The presidential candidate for Honduras' Opposition Alliance against the Dictatorship, Salvador Nasralla (center L), asks to annul the results of the still-unresolved November 26 vote

(AFP)

Honduras' leftwing opposition is demanding a presidential election held two weeks ago be scrapped and its results annulled, alleging it was "rigged" in favor of incumbent President Juan Orlando Hernandez.

The Alliance Against the Dictatorship coalition backing Hernandez's chief rival in the poll, Salvador Nasralla, lodged the demand late Friday with the Supreme Electoral Tribunal.

Both Hernandez and Nasralla claimed victory after the November 26 election.

The electoral tribunal has not declared any winner, though has released complete results showing Hernandez ended up scoring a very slender advantage over Nasralla -- despite an initial count putting Nasralla comfortably in the lead.

It said Hernandez received 42.98 percent of the ballots, while Nasralla got 41.38 percent. But it said that count could be subject to appeal.

The small Central American nation of 10 million has been mired in uncertainty since the election, with competing demonstrations for Hernandez and Nasralla.

Sporadic violence has occurred, prompting Hernandez to order a state of emergency with a nighttime curfew.

Police, however, have said they will not repress anti-Hernandez protests.

Amnesty International denounced "dangerous and illegal tactics" to silence dissent.

It said at least 14 people have been killed since the election, but there was no confirmation from police or other officials of that toll, at least in relation to the political crisis.

Nasralla, a 64-year-old former TV presenter with minimal political experience, insists the vote was "rigged" to deny him a clear victory.

He initially demanded a partial, then a full recount before the opposition upped the ante further with the request to scrap the presidential election.

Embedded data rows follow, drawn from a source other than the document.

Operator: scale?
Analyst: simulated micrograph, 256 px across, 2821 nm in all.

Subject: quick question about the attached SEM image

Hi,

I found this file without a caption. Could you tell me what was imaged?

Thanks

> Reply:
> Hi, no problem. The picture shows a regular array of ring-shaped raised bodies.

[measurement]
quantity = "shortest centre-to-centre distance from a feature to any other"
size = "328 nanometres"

The Supreme Electoral Tribunal on Thursday started with a partial recount. But no observers from the opposition took part, making it unlikely that its results would appease Nasralla's camp.

The conservative Liberal Party -- which is not part of the leftwing alliance -- is calling for a cancellation not only of the presidential election but also legislative and local elections that also took place on November 26, and which gave the advantage to Hernandez's rightwing National Party.